Tell Tale Signs That Your Client Gets Search Marketing
Once again, Chris Hart from Bruce Clay’s East Coast office joins us with some thoughts on how to convert your clients to the SEO religion.
As the SEO Priest it is as much my job to listen to clients as it is to preach to them. Conversation is a two way street, after all. Over time I have developed a simple way to listen for when a client has begun to understand search engine marketing and can relate it to their own online business.
Below I have outlined four conversation components to help SEOs get an understanding of how well a client understands the search engine optimization needs of their Web site.
Listen To Their Questions
We have all heard numerous SEO 101 questions from a client’s marketing departments and IT departments alike. “Do links count and why should I link to other sites?” “Does it matter what kind of redirect we use? Don’t they all do the same thing?”
The key to help answer these foundational questions is education and training and very open conversations. With every project we should know that extra hours will be needed up front in order to get everyone on the same page. As you get your clients speaking and understanding the same language, you will recognize the maturation of their thinking as the questions change.
The most noticeable change is in the format of the questions. Instead of “No, WHY?” you start to hear “Yes, we need to do this. What are our options?” When the format of the question has changed, you can infer that your clients are beginning to understand that there are specific ways of making a search-friendly site and that perhaps they realize that by no stretch of the imagination is any solution a cookie cutter.
Identify Tasks and Task Completion
The second phase of the transformation from SEO confusion to SEO competence occurs when you start to talk about what is hindering the site and how to fix these problems. As with any quest to improve, there must be an acknowledging that something is wrong so that the issue can be addressed and fixed.
Remember, you must move slowly here. Start by putting issues into easy-to-understand categories. Hint: use their vocabulary rather than “SEO speak”. Then work with them to divide large tasks into smaller, more manageable projects. By doing this, you and your client have begun to identify where the up-front effort and resources must go and what tasks will dove tail with each other.
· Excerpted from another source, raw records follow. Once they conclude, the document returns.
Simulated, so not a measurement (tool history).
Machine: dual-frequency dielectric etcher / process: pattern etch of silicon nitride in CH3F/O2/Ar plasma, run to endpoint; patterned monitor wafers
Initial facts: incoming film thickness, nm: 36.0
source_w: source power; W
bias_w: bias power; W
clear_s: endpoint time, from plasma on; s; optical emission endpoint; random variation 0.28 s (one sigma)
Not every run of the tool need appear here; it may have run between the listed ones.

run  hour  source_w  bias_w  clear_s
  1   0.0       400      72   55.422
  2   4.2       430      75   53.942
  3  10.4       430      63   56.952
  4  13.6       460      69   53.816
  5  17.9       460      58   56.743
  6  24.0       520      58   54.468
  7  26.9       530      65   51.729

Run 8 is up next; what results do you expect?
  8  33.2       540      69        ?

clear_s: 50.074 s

In many cases you will realize that the organizational structure may be a barrier to progress as much as the complexity of the task itself. This usually becomes self-evident as tasks are checked off after completion. If you find certain tasks are not being addressed or completed, you will know which department manager to key in on.
At this point the client has had a chance to metabolize education and training. By now they likely realize that changes will need to be made to their current processes and perhaps to their organizational structure in order to eliminate search marketing barriers. The next step is to look at the organization structure that is currently in place and figure out what needs to change in order for search marketing efforts to succeed. That change could simply be a directive to the right people, but could also be a serious structural change.
In many cases, when a company moves their traditional business into the online world, they try to duplicate exactly what has worked for them in the past. As we all know, this does not work most of the time and may negatively affect your online efforts.
This why it is important to recognize bottlenecks, know who understands the search marketing process, and identify those who do not understand the organization’s search marketing goals and their role in the SEO process. The most valuable thing about this part of the communication cycle is minimizing or removing any barriers. Once eliminated, the organization is left with highly engaged and motivated individuals ready to work together for a common project.
Feedback From Past Tasks Are Rolled Into New Initiatives
The final client conversation component you should look for is when they start to make statements that clearly draw upon their new-found education. This information comes in the form of data from their analytics tools (it’s unfortunate how many companies don’t have this until they start an SEO project) or results from and reviews of prior projects and tasks. For example, a client may say, “While that Flash site looked awesome, we know that no one found it using the search engines and we shouldn’t use our resources on something like that again.” Even more telling is when search marketing initiatives are built into new projects along with clearly defined criteria for success and metrics for measuring that success.
I hope these conversation check point help you as they have helped me, and please remember to always enjoy your client conversations. Just as you look to a client’s community demographics to help understand their audience, your ability to help your clients begins and ends with understanding what is important to them.